What we are going to do give the default Thesis Classic Responsive an updated look. This is the customization that we have done so far to date on Classic Responsive. It has a page width look. What people are doing much more often these days instead has horizontal appearing strands that span from one edge of the browser window to the other.
Change from Page Width into Full Width Appearance
What we are going to do is take Classic Responsive and restructure the layout of the skin making it full width skin. And we’ll demonstrate how skin data management can revolutionize your work process as you do something like this.
Let’s just go to an example of something like this. This site is using Thesis Classic but it is a full width style skin in that it’s got these elements that span all the way across the page. And then it has elements inside of those that define a page width.
So you’ve got this background image here in this feature box. The element spans all the way across the page but then the page width is inside of that keeping the content in place. So that’s what we are trying to do here.
Create 3 HTML Containers
First we’ll start of in the Skin Editor. It doesn’t matter which template we start on. Since the container is the element that provides the page width, we have to create wrappers that we put multiple containers into instead of the way it is right now.
Essentially what we are going to do is start by creating 3 HTML containers. A mistake that beginners make all the time when creating boxes is not to name them. That’s another thing that you might not go to heaven for depending upon what era you live in.
Header, Content and Footer
This is going to be the header area and I’m going to give it an ID of header area. If you are a long time Thesis user then you are familiar with this nomenclature. We’re going to call this one content area and we’ll give it an ID of content area. The only reason for the IDs is to be able to target stuff inside of the container. You can make a case for not using IDs. Then footer area.
For those of you wondering what we are doing here. We’re just creating HTML wrappers, essentially divs with IDs that we are going to start putting stuff in.
Requires More Resources Than Page Design
>>Chris: I want to raise one point about this. Rick showed you guys the Page design on the layout there that we were looking at previously, the one he’s been working on. It looks like a page set atop a desk or something like that. The page is kind of squished into the middle of the browser window and that’s the way it looks.
He’s saying we want to produce a layout that actually consists of full width elements that span the entire width of the available browser window. They just stack one on top of the other.
The page width version, the default setup, that you see right now that is in the template editor that he is showing you on the screen, that layout is cheaper. There’s less to it, it’s simpler than that full width section.
So he’s created the header area, content area and footer area for this new layout and what we are going to see is that it requires 6 of these containers to achieve a different look. Overall the presentation requires 6 containers vs one container in the original setup which is part of the reason why the Classic Responsive uses that as a default because it’s the cheapest available option.
Add Names and Classes
>>Rick: And we’re only going to create 5 new containers. We’re going to re-use one of them. Since we are talking about containers let’s open this one up. What we are going to do is use the same class as this container. The HTML class of container. So we’ll call this “header container” and give it the class of container.

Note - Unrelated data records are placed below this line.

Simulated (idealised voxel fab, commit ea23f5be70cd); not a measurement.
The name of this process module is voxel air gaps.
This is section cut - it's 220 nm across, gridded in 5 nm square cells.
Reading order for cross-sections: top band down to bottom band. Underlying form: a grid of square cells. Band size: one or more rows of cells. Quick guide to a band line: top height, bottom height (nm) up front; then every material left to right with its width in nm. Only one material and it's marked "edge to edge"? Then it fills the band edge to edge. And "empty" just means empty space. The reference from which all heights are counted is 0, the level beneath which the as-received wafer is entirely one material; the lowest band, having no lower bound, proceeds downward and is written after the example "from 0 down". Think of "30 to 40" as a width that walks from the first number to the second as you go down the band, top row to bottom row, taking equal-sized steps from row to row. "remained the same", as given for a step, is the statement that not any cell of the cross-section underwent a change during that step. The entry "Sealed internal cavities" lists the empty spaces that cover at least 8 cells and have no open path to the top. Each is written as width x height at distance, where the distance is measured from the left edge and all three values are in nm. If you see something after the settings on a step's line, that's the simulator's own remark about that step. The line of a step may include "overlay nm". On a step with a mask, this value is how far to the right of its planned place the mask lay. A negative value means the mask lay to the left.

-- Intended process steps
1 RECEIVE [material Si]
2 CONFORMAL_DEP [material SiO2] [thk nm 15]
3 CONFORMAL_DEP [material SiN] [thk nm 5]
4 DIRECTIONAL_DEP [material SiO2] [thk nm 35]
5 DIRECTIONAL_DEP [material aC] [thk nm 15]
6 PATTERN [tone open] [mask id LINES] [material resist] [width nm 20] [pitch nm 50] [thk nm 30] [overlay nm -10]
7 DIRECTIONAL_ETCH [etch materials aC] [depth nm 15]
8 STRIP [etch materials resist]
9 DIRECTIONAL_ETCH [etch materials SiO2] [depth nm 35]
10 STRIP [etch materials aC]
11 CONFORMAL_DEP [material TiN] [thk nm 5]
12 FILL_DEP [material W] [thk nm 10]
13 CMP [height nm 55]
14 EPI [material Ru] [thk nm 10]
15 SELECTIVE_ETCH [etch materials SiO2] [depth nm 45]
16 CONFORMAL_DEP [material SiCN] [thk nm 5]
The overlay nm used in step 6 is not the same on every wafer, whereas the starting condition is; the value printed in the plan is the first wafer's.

>>Chris: Using that class is pretty genius for retrofitting the layout. It’s really not that bad.
>>Rick: And then another HTML container and we’ll call it the “footer container”. Give it a class of container. And that’s it. So we are going to drag the header container into the header area. Drag the header area into the body. Open that up. Drag the nav menu into the header container and the header into the header container.
Now we’ve got this one thing that spans the width. One thing that creates the page and then the original header and nav menu.
>>Chris: Real quick, do you know the tip about moving stuff into the top or bottom of a container? They keyboard shortcuts?
>>Rick: I do not know that.
>>Chris: So by default when you hold shift and drag a box into a container it places that item you dragged in at the top. Let me see what sequence it is here before I spout it off.
On Windows If you hold alt and shift or on Mac option and shift while click dragging, it will drop that box to the bottom of the container.
>>Rick: Let’s put the container in the footer area and try that. Alt+Shift, drag and it went down to the bottom. That’s nice, I like that. Excellent.
So now we’ve got our footer area and our footer container. We’re just going to grab our footer and drop it in there. Then we’ve got our last one, our content area. That comes down below the header area and we shift drag our container into the content area.
Now we have 3 horizontal elements, each of them with a page width element and each of those page width elements holding all their original content.
Save the template. The first time you do this you are going to have to do it in every template.
Let’s come over to our Single template and go through that same process of creating and moving containers around. I’ll just do that very quickly here. This is a quick process but you still have to do it for every template. Save the template. The good news is that you only have to do this once.